Monday, January 3, 2011

Witch Hunter by C. L. Werner


Started reading the old Witch Hunter. The prose style is easy to read and the Warhammer world is well described here. The book falls under my 'popcorn' reading. Below are some quotes taken from the first short story in the book so beware of spoilers for those who detest such things.

On The Use of Holidays:

"The Festival of Wilhelmsag brought many travellers to Kleinsdorf... Gustav again sipped at his wine, silently toasting Wilhelm Hoess and the minotaur lord which had been kind enough to let itself and its horde of Chaos spawn by slaughtered in the streets of Kleinsdorf two centures passed." (pg 18 of the Witch Hunter Omnibus)
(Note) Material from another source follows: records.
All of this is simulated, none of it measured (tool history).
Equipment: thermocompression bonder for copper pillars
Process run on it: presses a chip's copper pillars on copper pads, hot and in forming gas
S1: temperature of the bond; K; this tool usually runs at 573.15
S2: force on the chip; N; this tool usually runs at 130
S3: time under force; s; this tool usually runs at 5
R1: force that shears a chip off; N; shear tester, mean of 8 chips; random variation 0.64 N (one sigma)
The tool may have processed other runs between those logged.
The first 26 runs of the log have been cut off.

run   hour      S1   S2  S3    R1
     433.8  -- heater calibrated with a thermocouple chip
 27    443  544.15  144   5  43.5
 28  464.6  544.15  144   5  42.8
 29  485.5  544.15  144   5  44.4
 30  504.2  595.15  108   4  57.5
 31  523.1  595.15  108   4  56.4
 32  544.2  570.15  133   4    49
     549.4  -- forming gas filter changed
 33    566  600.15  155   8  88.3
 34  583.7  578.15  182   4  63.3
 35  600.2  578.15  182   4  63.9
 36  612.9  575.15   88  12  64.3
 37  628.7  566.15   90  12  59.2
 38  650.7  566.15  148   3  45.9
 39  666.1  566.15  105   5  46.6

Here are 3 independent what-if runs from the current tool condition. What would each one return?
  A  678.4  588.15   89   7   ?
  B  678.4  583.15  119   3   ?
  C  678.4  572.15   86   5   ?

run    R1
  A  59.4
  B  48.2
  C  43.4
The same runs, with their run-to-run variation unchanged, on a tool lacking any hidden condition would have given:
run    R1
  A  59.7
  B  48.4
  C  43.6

With the recent passing of Thanksgiving, Christmas, and of course New Year, I've mentioned a few times that creating holidays, holy dates, and festivity days can be an important part of world building. One thing I didn't hit on, which C. L. Werner does here, is that the scope of the holidays do not have to be all emcompassing. In the dark and standard fantasy settings most D&D style games takep lace in, a lone village that defends itself from an advancing army is going to celebrate that victory.

In terms of connecting it to the campaign, make it not an army of goblins or orcs, but an army of invaders from a nearby neighboring lord that wanted the resources of the land. Beaten back, every year those intruders have to hear of the victory dances and celebrations held one town over. Perhaps they eventually decide to do something about it...

Where Ever You Go, There You Are

"It was Gerhardt Knauf...He was afraid you had come.. seeking him." (pg. 28).

I've mentioned it before, but adventure, action, or events, happen where the characters are because of who the characters are. When a Witch Hunter comes into town, those not prepared for it may panic and do things that normally they'd be more cool-headed and avoid. Same thing for bounty hunters or press gangs or military come recruiting.

Whatever the players make and how they interact with the world, they may be known by things as simple as their garb, choice of weapons, or holy symbols. And when you need to kick start an adventure, just decide that someone where they're going doesn't particularly like that.

The Little Touches

"the grimoire of a centuries-dead Bretonnian witch;p the abhorred Ninth Canticle of Tzeentch, its mad author's name lost to the ages;" (pg. 29)

I hate coming up with names for libraries but the players are always asking what the titles of the books are. Try to keep a list of book names and other useful references nearby so that when they go seeking out knowledge or come across that lich's library, you've got some space covered. And then whatever the players don't inquire about on the list, move it to a new list.

Keep The Action Moving

"The monster crashed into Thulmann sending both man and fiend plumeeting down the stairs." (pg 33)

Authors have to keep the reader's attention on the page. Despite complaints or critcism, R A Salvator has managed to keep Drizzt on the market for decades and one of the things his fans clamor about are the fight scenes. While the fight against this pink horror isn't so long, it does involve a lot of movement from room to room in the manor. Let the monster take a few attacks of opportunity as it bodily hurls the character down the stars. Let the monster take some damage from landing under the character if they make an agility test to put it on the bottom. Keep the action dynamic.

Player Restraint

"If we meet again I may not be so restrained." (pg 37)

Mathias has the opportunity to take out an enemy, but it is one driven by lose of love, not greed, chaos, or any of the other potential reasons a witch hunter might strike someone dead. Well, at least a righteous witch hunter.

Recently, Dragon magazine on the DDI, had an article basically about cripplining and maming your enemies instead of killing them. In the above instance, Mathias has not done that but he has won. think about asking the playersi f they are going for a 'fatal' blow. Allow the damage and other factors to be calculated normally but if the enemy goes down, ask them if they're out for blood. Sometimes their response may surprise you.

C. L. Werner keeps the action moving and provides the little touches that tell you this isn't the Forgotten Realms, it's the world of Warhammer.